To the rational, calculating mind, ghosts are a laughably naïve concept. Such is the stance of the now-retired Hercule Poirot (Kenneth Branagh). As we encounter him in Venice, he seems content to live a solitary life of retirement, tending his garden and indulging in pastries, all while fending off constant streams of people desperate to employ his impeccable deductive skills. But when the closest thing he has to a friend, best-selling murder mystery author Ariadne Oliver (Tina Fey), implores him to try and debunk the work of a spiritual medium on Halloween night, it’s not long before he is thrust out of retirement and back on the case.

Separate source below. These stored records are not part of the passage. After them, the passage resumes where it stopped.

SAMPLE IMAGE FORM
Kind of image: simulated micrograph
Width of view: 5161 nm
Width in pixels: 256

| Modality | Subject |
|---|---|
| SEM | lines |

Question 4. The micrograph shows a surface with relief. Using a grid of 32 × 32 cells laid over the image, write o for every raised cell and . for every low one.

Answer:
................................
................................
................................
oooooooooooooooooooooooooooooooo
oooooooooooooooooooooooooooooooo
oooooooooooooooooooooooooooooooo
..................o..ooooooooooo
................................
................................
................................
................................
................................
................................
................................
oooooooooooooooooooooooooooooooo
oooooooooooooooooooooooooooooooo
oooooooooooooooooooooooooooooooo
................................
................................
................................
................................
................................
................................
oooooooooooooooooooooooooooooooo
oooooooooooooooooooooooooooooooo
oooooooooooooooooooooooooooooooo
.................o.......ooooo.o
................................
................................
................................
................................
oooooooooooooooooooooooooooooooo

Poirot is certain he’ll make short work of Joyce Reynolds (Michelle Yeoh) and her sham séance as she claims to be in contact with the spirit of a girl who jumped to her death from the house’s balcony one year ago. But when someone is murdered with no immediate suspects and seemingly inexplicable occurrences begin filling the house, the master detective is forced to reckon with what is and is not impossible.

There are twists and reveals and jump scares a-plenty. But what A Haunting In Venice may lack in originality, Branagh more than compensates for with good old-fashioned style and a satisfying (albeit straightforward) execution of its story and characters.

The visuals are by far the film’s strongest suit so let’s start there. This is an absolutely gorgeous film to take in and I recommend seeing it in the largest format available. Is it in IMAX near you? It’s absolutely worth the premium format fees. This is a sumptuous movie to behold with deep shadows and a superbly established sense of place. The palazzo where the majority of the film takes place isn’t your typical haunted house locale but Branagh shoots it to be perfectly disarming. I’m not the first writer to make this comparison, but it bears repeating that Branagh clearly took more than a little inspiration from Orson Welles’ 1962 surreal film adaptation of Franz Kafka’s dystopian novel The Trial. Welles’ film uses unusual and disarming camera angles and depths of field that create a deep sense of unease and paranoia. It’s done in a way that I’ve rarely seen imitated, making Branagh’s point of inspiration all the more clear. It’s a lovely tribute to an underrated, underseen film that also serves to further underscore the psychic duress these characters, but especially Poirot, endures. It deserves to be seen as large as possible because much of the film’s sense of dread and oppression comes from seeing this house and its shadowy structures tower and overwhelm.

As for the substance beyond the style, Branagh and the film’s script are a bit more subtle. It’s a Poirot mystery so it shouldn’t shock anyone that a murder happens within the first 20 minutes, but to whom it happens may be a bit more of a surprise. Each surviving character has their own ultimately sympathetic (though some more than others) motivations and connections, but it’s seeing the measured ways in which Branagh shows the cracks in Poirot’s confidence and the roots of his dedication to logic and deduction that I found most endearing. Heroes are at their most interesting when they’re vulnerable in one way or another, so seeing this nigh-invincible mind forced to confront mysteries he may not be able to solve as he’s forced to consider concepts he’d long since evolved beyond is right where Poirot should be at this point in the series.

If there’s a complaint that lingers, it’s that a single casting choice stuck out like a sore thumb. This is due almost entirely to the character’s unmistakable similarity to another played by the same actor in a contemporary piece of entertainment. I’m trying to be vague in the hope that no one else will be immediately distracted as I was, but it took me out of the moment multiple times. I realize this is almost entirely on me and through no fault of the actor’s but there it is all the same.

All that said, I can’t recommend this enough, especially if you’re looking for a more old-fashioned haunted house mystery now that we’re on our way into this year’s Spooky Season.